Swiss sovereign money referendum and the architecture of money

11 June 2018

The referendum on the Swiss sovereign money initiative (Vollgeldinitiative) of 10 June served as an important reminder that the modalities of the production of money are not set in stone. Its failure should not be seen as confirmation that central banking and money do not require some fundamental rethink. The initiative’s objective to suspend fractional reserve banking and provide central bank money to everyone was not its most radical proposition. It was the legalisation of cryptocurrencies and envisaged money competition. The referendum offered a true change in the architecture of money with likely important broader impulses for the international monetary system.

The sovereign money initiative envisaged to have bank sight deposits fully reserved with central bank money and thereby vest in the central bank the sole ability to create money. This targeted restoring a historical though in many countries controversial objective of centralisation of the production of money that was superseded with the emergence of commercial banks and fractional reserve banking. It would have de facto granted citizens an account with the central bank and proposed the money to be in digital form. The initiative offered private media of exchange like bitcoin and cryptocurrency legal certainty through an amendment of the Swiss constitution. It thus combined centralisation of money creation by the state with competition with private monies.

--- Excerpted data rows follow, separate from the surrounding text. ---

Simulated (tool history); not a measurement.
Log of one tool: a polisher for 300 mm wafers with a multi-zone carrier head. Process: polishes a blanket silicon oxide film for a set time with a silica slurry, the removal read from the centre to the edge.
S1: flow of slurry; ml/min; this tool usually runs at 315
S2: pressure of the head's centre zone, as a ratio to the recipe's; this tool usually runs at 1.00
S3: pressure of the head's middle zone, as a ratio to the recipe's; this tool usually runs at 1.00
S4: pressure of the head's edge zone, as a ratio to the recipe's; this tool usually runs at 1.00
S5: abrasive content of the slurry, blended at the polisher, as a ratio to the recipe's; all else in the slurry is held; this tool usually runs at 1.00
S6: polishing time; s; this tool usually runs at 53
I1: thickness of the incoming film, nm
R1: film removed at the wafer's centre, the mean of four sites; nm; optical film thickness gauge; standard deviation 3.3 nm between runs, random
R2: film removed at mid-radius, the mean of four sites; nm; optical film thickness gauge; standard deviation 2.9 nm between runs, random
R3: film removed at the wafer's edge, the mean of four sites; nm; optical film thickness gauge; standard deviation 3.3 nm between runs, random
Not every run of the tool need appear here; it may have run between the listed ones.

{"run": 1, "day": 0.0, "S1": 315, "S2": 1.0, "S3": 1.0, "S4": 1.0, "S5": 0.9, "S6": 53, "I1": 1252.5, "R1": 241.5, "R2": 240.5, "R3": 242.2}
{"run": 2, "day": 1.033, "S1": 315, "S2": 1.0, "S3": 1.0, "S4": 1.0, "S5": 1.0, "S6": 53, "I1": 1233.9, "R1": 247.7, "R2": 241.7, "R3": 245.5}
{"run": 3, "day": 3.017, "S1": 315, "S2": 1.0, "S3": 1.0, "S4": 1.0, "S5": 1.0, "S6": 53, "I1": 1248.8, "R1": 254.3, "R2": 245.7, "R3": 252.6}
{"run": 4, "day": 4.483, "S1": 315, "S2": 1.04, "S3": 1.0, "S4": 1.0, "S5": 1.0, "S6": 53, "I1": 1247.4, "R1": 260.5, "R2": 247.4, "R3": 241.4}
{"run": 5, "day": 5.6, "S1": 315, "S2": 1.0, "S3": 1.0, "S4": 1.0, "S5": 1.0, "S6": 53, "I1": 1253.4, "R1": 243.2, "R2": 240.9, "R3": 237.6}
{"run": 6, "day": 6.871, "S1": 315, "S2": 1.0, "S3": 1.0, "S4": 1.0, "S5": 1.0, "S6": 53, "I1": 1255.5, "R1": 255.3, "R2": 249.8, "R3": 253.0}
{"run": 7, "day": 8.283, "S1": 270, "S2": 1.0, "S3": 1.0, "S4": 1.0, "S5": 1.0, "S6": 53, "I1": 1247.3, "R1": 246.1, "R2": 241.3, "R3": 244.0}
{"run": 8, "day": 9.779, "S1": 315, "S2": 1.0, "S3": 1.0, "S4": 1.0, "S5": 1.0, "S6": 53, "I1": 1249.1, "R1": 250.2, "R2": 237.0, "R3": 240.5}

The history of central banks is one about the organisation of the production of money and direct dealings with the public. The beginnings of the SNB in 1907 followed an acrimonious debate to end the previous decentralised canton-based banks of issue system. Several earlier attempts to establish a central bank were defeated by referenda in 1876, 1880, 1897 attributed in large part to concerns about the undue concentration of monetary power in a single institution. The SNB discounted bills of exchange, the principal central bank instrument during the 19th century, directly with banks and non-banks. In 1913, about half of all deposits at the SNB were with non-banks and private deposits at the SNB increased considerably in times of crisis, for example 90-fold during World War I from 1913 to 1918.

The adoption of digital money would have made Switzerland one of the first countries to offer a central bank issued digital currency. The initiative would have been consistent with the fungibility between coins, notes and central bank reserves that are held in digital form.

The legalisation of private media of exchange would have converted Switzerland in probably the first country where private monies would be subject to constitutional backing. The initiative declared that it aimed to foster competition among monies. This corresponded to Austrian libertarian economist Friedrich Hayek’s idea of money competition based on entry and exit threats as holders of monies would discard monies perceived as unstable thereby giving incentives towards orderly money issuance.

The money competition idea projected a new vision about money. While commercial banks are the main producers of money today, deposits cannot serve as media of exchange. The idea of competing official and private monies shifts money competition from commercial bank deposits towards money as medium of exchange where the public would be able to decide between holding different media of exchange to undertake certain or all transactions. It would undoubtedly open proliferation of cryptocurrencies including the possibility for big retailers and other large commercial entities to introduce their own currencies. Switzerland would have become the benchmark for digital currency ecosystems and monetary policy ideas based on money competition.

The Swiss sovereign money initiative changed debate and perception about money. The dominance of commercial banks, increasing importance of non-bank financial institutions, new financial technology and advent of cryptocurrencies have been changing key conditions for money, monetary stability and monetary policy itself. While the effects of the stated objectives of the initiative remained unclear, the interaction of past and modern concepts confusing and uncertainty of the impact of change probably deterred many from supporting it, it was an early expression of how popular interest could shift the boundaries of the production and allocation of money. The failure of the initiative will unlikely mark the end of a new thinking about the architecture of money.